Monday, January 25, 2010

tattoo rock parlour

last thursday, the U of T law students threw a huge party at Tattoo Rock Parlour for Haiti relief (what isn't for Haiti relief nowadays? that's how North Americans deal with any crisis, isn't it? by throwing a party and spending a lot of money on booze? why are we in a recession, anyway? i digress). i went mainly because it was Soo's birthday and Michelle had hooked us up with bottle service there. Tattoo Rock Parlour is a club that has a tattoo parlour attached to it. this combination of alcohol + permanent body mutilation strikes me as a very, very, very bad idea, but no one else seems to think so, least of all the people in there getting a tattoo. i tried to convince my friend to get a tattoo of my name on his butt and i'd get his name on my butt, but he wouldn't bite.

anyway it was really fun. they played a great selection of Motown, Stax records, and general 50's, 60's pop music. plus i had all sorts of ghosts from various phases of my life show up in that one place - my korean friends, my law school friends, my high school friends, my volunteer friends. in case you missed it, this is what is was like:

The In Crowd @ Tattoo Rock Parlour [21Jan10] from Al D on Vimeo.

Sunday, January 10, 2010

Hamilton Trading Company at the Smiling Buddha

I guess it's a little weird to review your own band, but since I took a leave of absence from the Hamilton Trading Company while I travelled around the world for eight months I think it's okay to describe how much I enjoyed the show.

The 18 piece choir band fronted by Keith Hamilton has certainly kept busy in the eight months. During this time they:

....was featured as New Music Track of the Day on CBC Radio 3...

....played at Bruce McDonalds' wedding (yes, the Bruce McDonald, Canadian director extraordinaire)

...made a music video directed by Bruce McDonald in an old church in the country...

....had an article in Exclaim...

....was interviewed and played on Amanda Putz's CBC Radio One show Bandwidth...

....and probably other stuff I haven't found out about. They've clearly been working on new songs, which sound heartwarming and haunting at the same time - which is kind of their style. Their performance at the Smiling Buddha last night was the first show I got to see as an audience member since I first moved to Toronto. It was a good show; lots of people coming out and sticking around, even though the band didn't come on till well after midnight. The band managed to captivate the entire bar's attention; despite being packed, there was total silence during the quiet songs and some dancing during the faster ones. It was probably the right crowd for the sort of experimental choir work the band does; there were so many young people barefoot in dreadlocks and long flowy skirts and drawings on their faces that I could have sworn I was on a Vancouver beach, not in Toronto's Little Italy in the dead of winter. this meant that the cover of "The Night They Drove Old Dixie Down" went well, as did the use of speakerphone feedback as an instrument. That's the cool thing about hippie types. They're pretty open minded.

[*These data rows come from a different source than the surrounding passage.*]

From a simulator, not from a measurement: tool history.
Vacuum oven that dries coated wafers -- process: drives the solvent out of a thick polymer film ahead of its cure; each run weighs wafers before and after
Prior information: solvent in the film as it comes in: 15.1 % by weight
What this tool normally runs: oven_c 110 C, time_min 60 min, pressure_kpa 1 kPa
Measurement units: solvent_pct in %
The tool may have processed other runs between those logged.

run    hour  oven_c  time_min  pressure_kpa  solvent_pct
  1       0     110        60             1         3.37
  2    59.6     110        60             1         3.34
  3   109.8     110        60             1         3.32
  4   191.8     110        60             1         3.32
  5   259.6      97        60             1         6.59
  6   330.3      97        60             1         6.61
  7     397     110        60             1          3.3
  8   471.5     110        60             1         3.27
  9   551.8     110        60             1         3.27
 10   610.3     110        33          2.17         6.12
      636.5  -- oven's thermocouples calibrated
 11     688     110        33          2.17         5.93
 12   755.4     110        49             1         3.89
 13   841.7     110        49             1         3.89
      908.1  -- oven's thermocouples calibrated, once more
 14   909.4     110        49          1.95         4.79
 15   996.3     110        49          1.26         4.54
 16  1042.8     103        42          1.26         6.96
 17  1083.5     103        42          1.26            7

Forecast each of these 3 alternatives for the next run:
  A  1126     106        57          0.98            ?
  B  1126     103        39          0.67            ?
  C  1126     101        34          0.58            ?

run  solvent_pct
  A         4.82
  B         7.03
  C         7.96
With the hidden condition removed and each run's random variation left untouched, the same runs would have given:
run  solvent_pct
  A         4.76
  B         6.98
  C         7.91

HTC still had a lot of exciting events planned, including a cross-Canada tour and a CD release party for their EP produces by Lowell Sostomi of the Great Bloomers. Members Keith and Duffield will also have their hands full as their other band, the Diableros, head for Austin, Texas for the epic music event SXSW. Most important in HTC news, however: long lost member Gloria will finally rejoin the group, hereby upping the band's nerd factor (rumoue has it she brings textbooks to gigs)...

Thursday, January 7, 2010

Two last I love Ottawa things

I've moved back to Toronto now to finish my degree, but I wanted to mention two "I love Ottawa" things.

1. Disorganised. A monthly dance party that has by now become a famous tradition in Ottawa, held on a Friday every month at Babylon. In the past it has featured electronic artists such as Crystal Castles, MSTRKRFT, and Girl Talk. After six successful years of earning itself a place in Canadian pop history, the party is shutting down as the organizers are going abroad. I had the fortune of attending the final party. There was a film screening of a Nuit Blanche project involving lighting up the CN tower, while a live soundtrack was provided by featured DJs Jokers of the Scene. It was a fabulous party. I saw varios ghosts of my past (what inevitably happens when you return to your hometown). The dance floor was full. They handed out disposable cameras to the crowds to commemorate the event and create a special meta-memory.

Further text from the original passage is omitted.